By bringing war to Mandera, Somalia combatants have crossed the line
By The Standard
| March 6th 2020
Kenya has been sucked into a row between Somalia and Jubaland. Somalia authorities accuse Kenya of siding with Jubaland and fuelling the crisis in the Gedo region. Jubaland Minister Abdirashid Abdinur, being sought by Somalia after escaping from a Somalia jail, is said to be hiding in Kenya. But Kenya has denied the allegations.
In a complete breach of international protocols, Somalia and Jubaland forces engaged each other on the Kenyan side of Mandera town on Monday this week. One person was killed while 11 were injured. By whatever yardstick, that was uncalled for aggression and provocation. Indeed, the violation of our territorial integrity resulted in President Uhuru Kenyatta chairing a National Security Council meeting on Wednesday this week, the clearest indicator that the government did not take this aggression lightly.
Notwithstanding that Somalia owes its delicate stability to tireless efforts by Kenya Defence Forces (KDF) and the African Mission in Somalia troops, it has turned against Kenya first, by taking it to the International Court of Justice over disputed ownership of an oil and gas block in the Indian Ocean, and now blames its fight with Jubaland on KDF.
KDF soldiers moved into Somalia in 2011 in pursuit of Al Shabaab militia who had abducted tourists on the Kenyan side of Mandera. The presence of 3,000 Kenyan troops in Somalia has helped the troubled African nation restrict the activities of Al Shabaab militia, who before then had complete run of Mogadishu town, the seat of government.
The relationship between Kenya and Somalia has been lukewarm for some time despite Somalia benefiting more from it. A demonstration of mistrust between the neighbouring states manifested when Kenya banned direct flights from Somalia over security concerns in May 2019. Somalia retaliated by barring its officials from attending international meetings in Nairobi.
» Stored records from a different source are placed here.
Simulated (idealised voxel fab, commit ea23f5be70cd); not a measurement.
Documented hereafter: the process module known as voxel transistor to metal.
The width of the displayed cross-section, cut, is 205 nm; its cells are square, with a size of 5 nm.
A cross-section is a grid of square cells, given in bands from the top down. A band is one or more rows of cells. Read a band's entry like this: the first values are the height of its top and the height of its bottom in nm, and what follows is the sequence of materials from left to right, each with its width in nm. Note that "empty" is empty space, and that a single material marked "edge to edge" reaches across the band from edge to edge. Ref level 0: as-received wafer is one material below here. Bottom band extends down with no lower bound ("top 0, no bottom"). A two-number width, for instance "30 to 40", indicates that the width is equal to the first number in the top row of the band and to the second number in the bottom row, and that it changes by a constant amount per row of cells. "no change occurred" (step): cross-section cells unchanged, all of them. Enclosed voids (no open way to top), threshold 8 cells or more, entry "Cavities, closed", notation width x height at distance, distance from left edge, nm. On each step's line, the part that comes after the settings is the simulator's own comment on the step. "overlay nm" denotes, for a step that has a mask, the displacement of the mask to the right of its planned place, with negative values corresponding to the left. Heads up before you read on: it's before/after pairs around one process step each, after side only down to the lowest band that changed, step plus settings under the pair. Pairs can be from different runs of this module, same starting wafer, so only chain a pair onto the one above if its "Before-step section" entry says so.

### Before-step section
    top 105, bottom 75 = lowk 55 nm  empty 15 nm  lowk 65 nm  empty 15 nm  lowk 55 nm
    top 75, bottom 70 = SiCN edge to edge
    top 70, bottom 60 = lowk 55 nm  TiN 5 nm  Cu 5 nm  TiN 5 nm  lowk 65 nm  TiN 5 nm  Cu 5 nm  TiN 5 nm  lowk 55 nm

It is in the interest of regional peace that Kenya and Somalia sort out their differences amicably. This, however, cannot be at the expense of our national security. Somalia has its plate full and should deal with its myriad internal problems, among them Al Shabaab, without finding fault with neighbours who have stood with it since it degenerated into anarchy in 1990 following the overthrow of President Siad Barre.
Al Shabaab militia operating from Somalia have caused a lot of damage and despondency in Kenya through terrorist attacks. The Kenyan government must act firmly to ensure Somalia government does not join Al Shabaab in making Kenyans’ lives nightmarish. Somalia must be made to realise that bringing the war to Mandera was a big mistake that should never happen again.